QAT + Knowledge Distillation

Combine quantization-aware training with knowledge distillation for best INT8 accuracy

Overview

Quantization-Aware Training (QAT) simulates INT8 quantization during training, letting the model learn to be robust to reduced precision. Adding Knowledge Distillation on top provides a teacher’s soft labels to guide the student through the quantization noise — recovering 80-95% of accuracy loss.

Why combine them?

Approach	Accuracy Recovery	Training Cost
Post-training quantization (PTQ)	50-80%	None
QAT alone	70-90%	Full training
QAT + Distillation	80-95%	Full training + teacher forward pass

How it works

Both are fastai callbacks — just pass them together:

learn.fit(epochs, cbs=[QuantizeCallback(...), KnowledgeDistillationCallback(...)])

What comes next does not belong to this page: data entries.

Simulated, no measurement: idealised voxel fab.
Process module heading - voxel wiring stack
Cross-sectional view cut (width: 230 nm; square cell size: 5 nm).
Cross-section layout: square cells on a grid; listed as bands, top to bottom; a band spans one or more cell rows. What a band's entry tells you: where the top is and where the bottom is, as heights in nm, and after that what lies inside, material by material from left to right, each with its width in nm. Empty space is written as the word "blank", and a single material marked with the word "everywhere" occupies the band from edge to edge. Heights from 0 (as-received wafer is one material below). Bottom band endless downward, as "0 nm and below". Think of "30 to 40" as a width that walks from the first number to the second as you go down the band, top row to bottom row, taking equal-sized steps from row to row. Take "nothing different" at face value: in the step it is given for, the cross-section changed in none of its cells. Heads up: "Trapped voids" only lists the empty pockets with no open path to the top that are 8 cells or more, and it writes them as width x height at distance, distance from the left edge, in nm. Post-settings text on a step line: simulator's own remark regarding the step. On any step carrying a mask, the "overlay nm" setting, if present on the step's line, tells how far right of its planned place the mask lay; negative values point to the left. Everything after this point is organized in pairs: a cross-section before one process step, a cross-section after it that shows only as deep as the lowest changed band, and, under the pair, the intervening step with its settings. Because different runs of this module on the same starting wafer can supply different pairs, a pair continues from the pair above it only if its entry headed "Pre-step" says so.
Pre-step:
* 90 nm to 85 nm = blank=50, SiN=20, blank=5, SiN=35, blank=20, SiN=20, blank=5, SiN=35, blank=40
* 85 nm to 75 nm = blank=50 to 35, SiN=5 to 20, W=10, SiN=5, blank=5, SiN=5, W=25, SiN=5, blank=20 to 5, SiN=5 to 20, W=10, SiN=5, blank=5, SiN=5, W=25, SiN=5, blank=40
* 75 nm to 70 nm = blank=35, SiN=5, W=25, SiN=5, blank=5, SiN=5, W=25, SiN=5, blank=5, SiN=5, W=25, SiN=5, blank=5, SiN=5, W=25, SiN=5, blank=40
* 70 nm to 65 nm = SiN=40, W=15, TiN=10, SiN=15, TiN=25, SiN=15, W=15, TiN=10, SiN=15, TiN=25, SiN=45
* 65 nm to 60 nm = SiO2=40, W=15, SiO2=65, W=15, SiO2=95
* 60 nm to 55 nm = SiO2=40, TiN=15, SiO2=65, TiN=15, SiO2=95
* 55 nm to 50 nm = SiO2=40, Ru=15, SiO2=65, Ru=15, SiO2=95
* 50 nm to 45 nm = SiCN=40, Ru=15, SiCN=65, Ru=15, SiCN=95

The QAT callback handles fake quantization nodes. The distillation callback blends the teacher’s soft labels into the loss. They don’t interfere with each other.

from fastai.vision.all import *
from fasterai.quantize.quantize_callback import QuantizeCallback
from fasterai.distill.distillation_callback import KnowledgeDistillationCallback
from fasterai.distill.losses import DecoupledKD, SoftTarget
from copy import deepcopy

# Data
path = untar_data(URLs.PETS)
files = get_image_files(path/"images")
def label_func(f): return f[0].isupper()
dls = ImageDataLoaders.from_name_func(path, files, label_func, item_tfms=Resize(64))

# Step 1: Train a teacher model
learn = vision_learner(dls, resnet18, metrics=accuracy)
learn.unfreeze()
learn.fit(3)

# Save the teacher (full precision, best accuracy)
teacher = deepcopy(learn.model).eval()

Approach 1: QAT Only (Baseline)

First, let’s see what QAT alone gives us:

# QAT only — no distillation
learn_qat = vision_learner(dls, resnet18, metrics=accuracy)
learn_qat.unfreeze()
learn_qat.fit(3, cbs=[
    QuantizeCallback(backend='x86'),
])

Approach 2: QAT + Knowledge Distillation

Now add the teacher — the distillation loss helps the student navigate the quantization noise:

# QAT + Knowledge Distillation — teacher guides the quantized student
learn_qat_kd = vision_learner(dls, resnet18, metrics=accuracy)
learn_qat_kd.unfreeze()
learn_qat_kd.fit(3, cbs=[
    QuantizeCallback(backend='x86'),
    KnowledgeDistillationCallback(teacher=teacher, loss=DecoupledKD, weight=0.5),
])

Choosing a Loss Function

Different distillation losses work well with QAT:

Loss	Type	Notes
SoftTarget	Output	Simple, good default for QAT+KD
DecoupledKD	Output	Better dark knowledge preservation
DecoupledKD `normalize=True`	Output	NKD mode — best for many-class problems

# SoftTarget — simplest option
KnowledgeDistillationCallback(teacher=teacher, loss=SoftTarget, weight=0.5)

# DecoupledKD with NKD — best accuracy
from functools import partial
KnowledgeDistillationCallback(teacher=teacher, loss=partial(DecoupledKD, normalize=True), weight=0.5)

The weight parameter (default 0.5) controls the balance between the standard loss and the distillation loss. Higher values lean more on the teacher.

Tips

Use the same architecture for teacher and student for best results — the teacher is the full-precision version of the same model
Lower learning rate — QAT benefits from smaller LR since the fake quantization adds noise. Try 1e-4 to 1e-3
More epochs — QAT typically needs more epochs than standard training to converge through the quantization noise
Teacher stays frozen — the teacher is always in eval() mode, no gradients flow through it
Convert after training — after QAT + KD training, convert to real INT8: Quantizer(backend='x86', method='qat').quantize(learn.model, dls.valid)

Summary

Component	Role
`QuantizeCallback(backend)`	Inserts fake quantization nodes during training
`KnowledgeDistillationCallback(teacher, loss)`	Blends teacher soft labels into training loss
Both together	QAT accuracy + distillation recovery — best INT8 results

The key insight: both are standard fastai callbacks — just pass them together in cbs=[...]. No special wiring needed.